The same coordinate profile through the companion P-SV data volume is not shown because the acquisition footprint embedded in the P-SV data volume makes those data unsuitable for analysis. This P-SV acquisition footprint will be shown later in map views of the P-P, P-SV, and SV-P amplitude behaviors.

The vertical coordinates of these P-P and SV-P pro­files start slightly above the top of the Sprayberry and extend slightly deeper than the base of the Wolfcamp. The entire Wolfberry interval of stacked turbidites is thus shown in each profile. The vertical and horizontal axes are not labeled to protect the operational activity of the data owner. Figure 1
shows that the east–west San Simon Channel enters the Midland Basin a short distance northwest of our study area. As a result, some turbidite sediment inflow can be from the west and northwest at our location on the western shelf of the Midland Basin. If any inflow has a westward compo­nent, some turbidites should progress from left to right across the seismic profiles in Figure 3. The Midland Ba­sin deepens significantly to the east, and the Wolfberry turbidite interval thickens as gravity-driven flows of sediment from the north and from the western shelf fill this deeper basin area. As shown in Figure 3, SV-P data show more evidence of stacked, downlapping units like one would expect to see in gravity-driven sediment movement than do P-P data.

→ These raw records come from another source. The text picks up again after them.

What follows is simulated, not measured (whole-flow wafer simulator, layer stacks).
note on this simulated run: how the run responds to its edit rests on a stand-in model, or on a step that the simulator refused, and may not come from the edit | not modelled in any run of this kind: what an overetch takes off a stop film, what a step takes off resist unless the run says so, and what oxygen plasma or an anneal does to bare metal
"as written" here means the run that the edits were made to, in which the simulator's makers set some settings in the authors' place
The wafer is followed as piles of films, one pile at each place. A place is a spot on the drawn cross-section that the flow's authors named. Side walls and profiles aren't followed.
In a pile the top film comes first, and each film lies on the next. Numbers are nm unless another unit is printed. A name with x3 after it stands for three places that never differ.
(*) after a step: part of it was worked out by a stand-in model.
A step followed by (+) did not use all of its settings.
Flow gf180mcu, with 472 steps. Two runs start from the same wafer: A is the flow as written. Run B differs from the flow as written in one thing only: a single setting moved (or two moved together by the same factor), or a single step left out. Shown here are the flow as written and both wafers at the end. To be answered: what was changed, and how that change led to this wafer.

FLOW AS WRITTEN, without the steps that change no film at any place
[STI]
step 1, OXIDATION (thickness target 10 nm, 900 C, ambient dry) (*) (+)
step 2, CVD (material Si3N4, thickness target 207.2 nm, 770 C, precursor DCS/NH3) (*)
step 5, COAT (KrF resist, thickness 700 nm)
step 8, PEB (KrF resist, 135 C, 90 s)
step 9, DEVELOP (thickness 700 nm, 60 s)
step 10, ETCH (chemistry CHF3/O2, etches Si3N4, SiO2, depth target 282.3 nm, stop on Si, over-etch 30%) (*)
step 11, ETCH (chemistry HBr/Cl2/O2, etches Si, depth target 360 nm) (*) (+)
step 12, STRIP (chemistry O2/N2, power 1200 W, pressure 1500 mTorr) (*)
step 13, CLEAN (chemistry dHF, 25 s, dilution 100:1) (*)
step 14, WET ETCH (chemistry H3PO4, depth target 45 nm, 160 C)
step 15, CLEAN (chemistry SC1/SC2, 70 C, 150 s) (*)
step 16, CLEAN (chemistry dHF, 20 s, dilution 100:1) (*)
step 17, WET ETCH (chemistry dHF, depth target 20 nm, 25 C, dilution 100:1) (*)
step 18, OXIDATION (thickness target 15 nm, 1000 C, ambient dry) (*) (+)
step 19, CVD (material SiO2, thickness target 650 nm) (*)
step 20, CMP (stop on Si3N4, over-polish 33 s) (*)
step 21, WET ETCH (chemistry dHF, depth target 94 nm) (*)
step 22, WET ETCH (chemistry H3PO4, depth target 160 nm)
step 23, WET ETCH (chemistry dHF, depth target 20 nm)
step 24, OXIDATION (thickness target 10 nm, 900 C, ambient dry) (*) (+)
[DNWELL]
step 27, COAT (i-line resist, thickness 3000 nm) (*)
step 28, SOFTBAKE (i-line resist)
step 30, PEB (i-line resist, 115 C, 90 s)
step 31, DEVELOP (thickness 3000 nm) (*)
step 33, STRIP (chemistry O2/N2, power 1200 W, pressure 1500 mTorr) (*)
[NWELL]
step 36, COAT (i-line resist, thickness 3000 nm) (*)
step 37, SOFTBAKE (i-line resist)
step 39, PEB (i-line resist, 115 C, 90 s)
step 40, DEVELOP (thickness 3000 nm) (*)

Interpreting P-P and SV-P images with ML software

ML is arguably the most important technology pres­ently being introduced into the seismic interpretation community. The first ML procedure used in this study was to determine what types of seismic information should be focused on as P-P and SV-P images of Wolf-berry turbidites are interpreted. This goal was accom­plished by applying a principal component analysis (PCA) to combinations of trial attributes extracted first from the P-P image, and then from the SV-P image, to determine the ranked order of importance of infor­mation provided by selected seismic attributes in each image space. In this methodology, each image space describes the value of one specific seismic attribute at each data point in the 3D image space. There is an image space for each seismic attribute that is applied to the P-P data volume and an image space for each attribute calculated for the SV-P data volume.

Unsupervised machine learning analysis of P-P and SV-P Figure 3
Figure 3. (a) West-to-east P-P profile through the central part of the Wolfberry seismic survey. (b) SV-P image along the same profile. Each image begins slightly above the top of the Wolfberry section and ends slightly below the base of the Wolfberry. The SV-P image shows numerous, down-lapping units. The internal features in P-P data are more subtle.

The second procedure was to visualize where spe­cific combinations of these critical information-bearing attributes were positioned in the P-P and SV-P seismic-survey space. This visualization objective was achieved by constructing self-organized maps (SOMs) that show image coordinates where distinct-color neurons found clusters of specific combinations of seismic attributes. A description of PCA and SOM seismic procedures and applications has been published by Roden et al. (2015).

Step 1 — PCA (determining the relative importance of seismic attributes)

Fifteen instantaneous seismic attributes that are helpful for defining information content in P-P data were calculated throughout that part of the 3D image space occupied by Wolfberry turbidites. Following these calculations, P-P data then existed not only in their traditional 3D, x-y-z, seismic-survey space that in­terpreters have used for decades, but they also existed in 15 3D, x-y-z, instantaneous-attribute spaces, each of which is also an image of the Wolfberry turbidite sys­tem. Collectively, these P-P data and their 15 instanta­neous attributes form a 16D P-P attribute space, and each data point inside the Wolfberry turbidite interval has 16 P-P attribute values.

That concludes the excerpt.